We recognize that courts are divided on the issue of whether fair trade statutes, such as the Dairy Act, which exclude deductions for cash discounts, are violative of due process. Compare Cohen v. Frey & Son, 197 Md. 586, 80 A.2d 267 (1951), with Dikeou v. Food Distributors Ass'n, 107 Colo. 38, 108 P.2d 529 (1940). We need not and do not decide the issue, however, because the act was not applied on that basis. Since Red Owl benefited from the deduction of cash discounts, it cannot now complain that such discounts are not allowed under the terms of the statute.

The commissioner determined that "cost" in this case was equal to the invoice price increased by approximately 20%, which it estimated was Red Owl's "cost of doing business." Minn.Stat. § 325.01, subd. 7 (1978), defines the "cost of doing business" or "overhead expense" as follows:

The "cost of doing business" or "overhead expense" is defined as all current costs of doing business incurred in the conduct of such business and must include, without limitation, the following items of expense: Labor, including salaries and bonuses of executives and officers, rent, depreciation, selling costs, maintenance of equipment, delivery costs, all types of licenses, taxes, insurance, and advertising, and other fixed and incidental expenses.

The hearing examiner found that the commissioner's method of calculating the "cost of doing business," which was based on the ratio of the total store expenses to the total store sales, was reasonable.

It is Red Owl's contention that this procedure was arbitrary and not supported by the statute, because it was not specifically related to the cost of dairy products as opposed to other grocery items. It asserts that cost should be allocated on a product-by-product basis. Since it, like the commissioner, considers this method to be too difficult to be practicable, it contends that the Dairy Act is discriminatory and a denial of due process.

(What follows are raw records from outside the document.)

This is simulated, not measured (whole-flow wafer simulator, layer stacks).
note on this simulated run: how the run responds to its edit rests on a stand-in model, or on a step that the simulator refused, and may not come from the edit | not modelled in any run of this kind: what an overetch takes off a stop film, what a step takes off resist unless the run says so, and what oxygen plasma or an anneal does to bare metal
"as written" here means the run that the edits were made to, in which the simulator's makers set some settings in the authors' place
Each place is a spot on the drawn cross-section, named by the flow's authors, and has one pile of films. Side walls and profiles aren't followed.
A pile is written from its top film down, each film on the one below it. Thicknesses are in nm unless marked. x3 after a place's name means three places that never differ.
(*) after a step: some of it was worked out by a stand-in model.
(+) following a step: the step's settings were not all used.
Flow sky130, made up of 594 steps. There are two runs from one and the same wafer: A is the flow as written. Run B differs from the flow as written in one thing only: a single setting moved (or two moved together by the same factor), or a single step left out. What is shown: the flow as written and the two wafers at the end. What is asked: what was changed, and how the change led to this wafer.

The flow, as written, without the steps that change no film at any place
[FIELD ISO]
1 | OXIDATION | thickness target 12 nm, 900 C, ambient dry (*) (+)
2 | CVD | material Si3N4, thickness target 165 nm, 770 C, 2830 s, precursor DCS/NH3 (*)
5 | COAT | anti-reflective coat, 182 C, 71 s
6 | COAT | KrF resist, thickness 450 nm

We are not convinced that the term "cost of doing business" is so vague as to be completely impractical. The Dairy Act does not require that the cost must be absolutely exact. Dikeou v. Food Distributors Ass'n, 107 Colo. at 45-46, 108 P.2d at 533. All that the statute requires is a cost figure arrived at by reasonable accounting standards. Trade Commission v. Skaggs Drug Centers, Inc., 21 Utah 2d 431, 440, 446 P.2d 958, 964 (1968). The commissioner's method appears to be a reasonable, and an enforceable, way of allocating overhead costs to an item, especially in view of the fact that many costs, such as salaries, cannot be tied directly to any particular item. Although Red Owl's expert testified to a number of methods of cost allocation, he agreed that the commissioner's allocation of overhead could be a reasonable method. Red Owl concedes that an attempt to allocate costs on an individual basis is practically impossible, and, indeed, it discontinued its "Prosper" program which was based on that system. Its own accounting method, in fact, sets forth expenses as a percentage of sales.

The term "cost of doing business" is therefore sufficiently clear to require compliance with its provisions. See State v. Langley, 53 Wyo. 332, 84 P.2d 767 (1938). The constitutionality of the Dairy Act should not depend on questions of inconvenience or difficulty in application of a cost standard. McElhone v. Geror, 207 Minn. 580, 292 N.W. 414 (1940); People v. Kahn, *104 19 Cal.App.Supp.2d 758, 60 P.2d 596 (1936). The act is not so vague and indefinite that it violates the substantive requirements of the due process clauses of the Minnesota and federal constitutions.

In determining that the statute is constitutional, it is not our role to decide whether the Dairy Act is sound policy or whether it appropriately balances the interest of consumers in low prices and the interest of vendors in fair prices. As the United States Supreme Court recently noted in Minnesota v. Clover Leaf Creamery Co., 449 U.S. 456, 101 S. Ct. 715, 66 L. Ed. 2d 659 (1981), it is the role of the legislature to decide the wisdom and utility of this type of legislation. If the question is at least debatable, this court may not substitute its judgment for that of the legislature.

Red Owl argues that the reason for the enactment of the Dairy Act, the mitigation of the hazards of aggressive price competition, no longer exists. However, in Twin City Candy & Tobacco Co. v. A. Weisman Co., 276 Minn. 225, 149 N.W.2d 698 (1967), this court found that the rationale was still valid. We there noted:

The practice of advertising and selling "loss leaders," or what have been sometimes described as loss "misleaders," has been found by legislatures to result in financially strong companies driving weaker competitors out of business, thereby opening the door to the monopolies which the law is designed to prevent. * * * A further justification for the statute is the likelihood of deception arising from the public's notion that if one item is sold below cost others will be equally cheap, whereas they may actually be exorbitantly high.

Id. at 229, 149 N.W.2d at 701-02 (footnotes omitted).

The American enterprise system, of course, encourages vigorous competition for patronage as a good for both retailers and consumers. However, the legislature, as a matter of economic regulation, may constitutionally draw the line beyond which certain competitive practices are deemed inimical to a greater public interest. Thus, the conclusion of the legislature that predatory price wars are contrary to the interests of the public and that temporary price advantages may lead to monopoly by large chains is not so irrational as to be contrary to the law or the constitution. See Flank Oil Co. v. Tennessee Gas Transmission Company, 141 Colo. 554, 349 P.2d 1005 (1960).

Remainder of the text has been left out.